Why does BGL need great Business Analysts?

Amanda Lacey
BGL Tech
Published in
4 min readJun 12, 2019

In my mind, the significance of Business Analysts (BAs) in an agile organisation is self-evident. BAs are the glue that holds projects together, often solving problems and preventing them from failing. Some examples being:

  • Incomplete requirements: The BA will often break the requirements down into small chunks that make delivery easier
  • Changing requirements and specifications: The BA will document and refine scope, providing a helpful hand when there’s any confusion
  • Lack of user/customer involvement: Resolved by the Delivery team’s collaborating with the Stakeholders. BAs are the facilitators that bring this together
  • Managing unrealistic expectations: This can be a difficult task as teams are often asked to deliver on time and within budget, as well as meeting all objectives of the requirements — the BA helps the team and stakeholders to think in terms of iterative and incremental approach to help derisk the overall delivery

BAs also play a vital role in supporting the Change Delivery Manager (CDM) by helping to move the initiative along when it experiences blockers and impediments.

BAs need to demonstrate soft skills that can really make a difference, such as team building, problem solving, active listening, negotiation skills and adaptability — all of which are done with a customer focus. They’re great at providing support to project teams and sponsors.

How has the role evolved in BGL Tech?

Developing our skills
10 years ago, most of the BAs were working on in-house software/process projects that involved 2–3 systems with a multitude of manual paper procedures, supporting a single business unit or product. The entire project team shared space on one floor, with many of the stakeholders just a few floors away. BAs understood the systems and processes so well, they didn’t necessarily need extensive assistance from Subject Matter Experts (SMEs).

Since then, BGL has expanded and as such, business and project complexity has grown faster than ever before. In many cases, systems interact, integrations and interfaces become more crucial and complex, and users/customers expect more from the systems. It’s the role of the BA to collate information from key stakeholders, and this increased complexity has pushed them to:

  • Strengthen their elicitation techniques to cater for the immense amount of information and complexity, and cross-functional connections
  • Use these elicitation skills to discover requirements that are unknown when the project starts, adding immense value to the changing landscape
  • Strengthen analysis techniques to make the critical connections between functions, processes, rules, data and the end-to-end customer experience
  • Increase the use of collaboration techniques. In the past, solutions may have been more obvious. Now, defining solutions for complex systems requires meaningful collaboration across a diverse group of stakeholders
  • Strengthen their facilitation techniques to help stakeholders focus, prioritise, and discover requirements as we learn together

Moving from Waterfall to Agile
Previously, most BAs would work in a traditional Waterfall environment, where templates were the norm and the software development life cycle was clearly defined with a regimented organisation-wide or application release schedule.

Today though, BGL has taken on a much more Agile approach to deliver solutions.
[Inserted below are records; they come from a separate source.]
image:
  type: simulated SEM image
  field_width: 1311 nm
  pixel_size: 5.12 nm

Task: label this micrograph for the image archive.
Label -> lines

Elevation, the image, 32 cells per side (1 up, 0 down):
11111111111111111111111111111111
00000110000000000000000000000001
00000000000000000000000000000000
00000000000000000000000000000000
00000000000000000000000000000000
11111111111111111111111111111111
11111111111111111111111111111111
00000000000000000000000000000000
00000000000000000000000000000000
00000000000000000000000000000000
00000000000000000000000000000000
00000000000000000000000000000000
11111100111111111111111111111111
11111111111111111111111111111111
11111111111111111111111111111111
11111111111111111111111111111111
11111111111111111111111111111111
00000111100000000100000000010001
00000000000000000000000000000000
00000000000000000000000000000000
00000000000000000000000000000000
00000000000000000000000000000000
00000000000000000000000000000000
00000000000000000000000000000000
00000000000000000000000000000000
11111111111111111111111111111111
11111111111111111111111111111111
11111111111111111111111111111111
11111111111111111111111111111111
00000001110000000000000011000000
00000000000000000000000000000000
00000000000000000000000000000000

The role of the BA in projects using this Agile approach has been a bit ambiguous, but in general the Agile approach complements a movement towards more collaboration and flexibility in solution delivery.

BAs working on projects using the more Agile approach need to:

  • Utilise techniques that inspire collaboration and meaningful dialogue to generate effective and innovative solutions
  • Understand their role and how it adds value to the solution delivery
  • Understand that timing and deliverables may change
  • Be an advocate for the value they add to the project and the overall business strategy
  • Let go of role definition based on governance processes and focus on the essence, value, and goal of what you do as a BA

Striving to deliver solutions faster
Time and cost have always been a key focus of solution delivery. BGL constantly strives to deliver solutions faster, meaning we need to alter our practices to work more efficiently.

In recent years, this pressure has resulted in tighter timelines for business analysis and requirements. With increased complexity and shorter timelines, BAs have needed to:

  • Review their practices and techniques to maximize efficiency
  • Consider how they use meeting time, collaborating more, and in smaller groups to get work done
  • Re-evaluate how they document requirements, often documenting in smaller pieces rather than big requirements documents (no more BRDs)
  • Think about increasing alignment to other projects to integrate value across solutions
  • Understand and communicate solution priorities and risks; base the requirements and testing plans accordingly
  • Ask for more time where needed with a solid plan in place to provide value to the stakeholders, and identify the business risks

The future of Business Analysis

I believe that BAs will find themselves having an increased focus on business value, strategy, and delivering results.

The demand for BAs with these skills is only going to increase in the years to come. BAs will need to learn to look beyond project scope to understand why the business needs to change, and help to communicate the benefits of doing so. For companies to survive and thrive in an increasingly competitive and globalised world, BAs will need to move beyond facilitation and requirements management and embrace architecture and design.